United will play Wellington United Diamonds today in the first round of the Kelly Cup at Maidstone Park, Upper Hutt.
The Kelly Cup is a knockout competition involving teams within the Capital Federation and has previously been played later in the season.
It has now been changed to a pre-season competition, and that is how Wairarapa United coach Paul Ifill intends to treat the cup.
“It is too early to play and we’re using it as a pre-season game” he said “Win or lose, we get another game as the competition also has a plate section,” Ifill said.
Ifill thinks the Diamonds are the better of the two teams entered by Wellington United, so the match could be an early gauge of the relative strengths of the two dominant teams from last year’s W-League.
Wellington United won that league unbeaten, with Wairarapa United in second place, suffering their only losses against the winners.
Regardless of the result, Ifill is focusing on the W-League.
“We’re firmly looking at winning the league, and we have a few younger players who don’t know the systems, so we won’t be stressing about the result” he said.
Ifill has assembled a squad similar to last season, although he expects to be without his influential captain Kelsi Rutene for the season because of a serious injury.
Capital Football’s 2018 Women’s Player of the Year, Meisha Boone, and the 2018 Young Women’s Player of the Year, Anna McPhie, are expected to have prominent roles in what is a young side.
Ifill also said a player training at his Masterton football academy, 14-year-old Nina Kondo, would be “one to look out for”.
“She is a very good player, but because of her age we have to get dispensation for her to play.”
Kondo, who is from Nelson, is now studying in Masterton while training at the Ifill academy.
She was on holiday in Japan – her father, Tosh, is Japanese – in 2017 when she secured a trial with the professional Japan League club, Urawa Reds and was picked to train with their development squad for a few months last year.

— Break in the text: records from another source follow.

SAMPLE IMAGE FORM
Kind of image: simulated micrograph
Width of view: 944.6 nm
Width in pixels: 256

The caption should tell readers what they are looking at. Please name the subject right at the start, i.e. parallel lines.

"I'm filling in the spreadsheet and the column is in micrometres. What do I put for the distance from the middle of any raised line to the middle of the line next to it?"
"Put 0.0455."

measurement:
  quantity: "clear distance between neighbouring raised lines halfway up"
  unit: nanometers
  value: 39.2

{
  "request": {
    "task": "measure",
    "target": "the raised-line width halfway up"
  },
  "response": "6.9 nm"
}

Ifill has a full squad to choose from for today’s match apart from the injured Rutene, and Tui Dugan and Dylen Kingi, who are away at an Under-17 tournament in Auckland.
Meanwhile, Ifill was full of praise for former Wairarapa United player Callan Elliot, who made his A-League debut for the Wellington Phoenix last Saturday.
The 19-year-old came on as a substitute in the 8-2 drubbing of the Central Coast Mariners, and Ifill said his former teammate “didn’t put a foot wrong in the 30 minutes or so he was on the field”.
Elliot spent three years at Ifill’s academy and his mentor said it was “a proud moment as our first ever academy player made his professional debut”.
“I’m so pleased for him I hope there’s many more games to come” he said.
Elliot’s next opportunity could come on Sunday when the Phoenix host the West Sydney Wanderers at Westpac Stadium.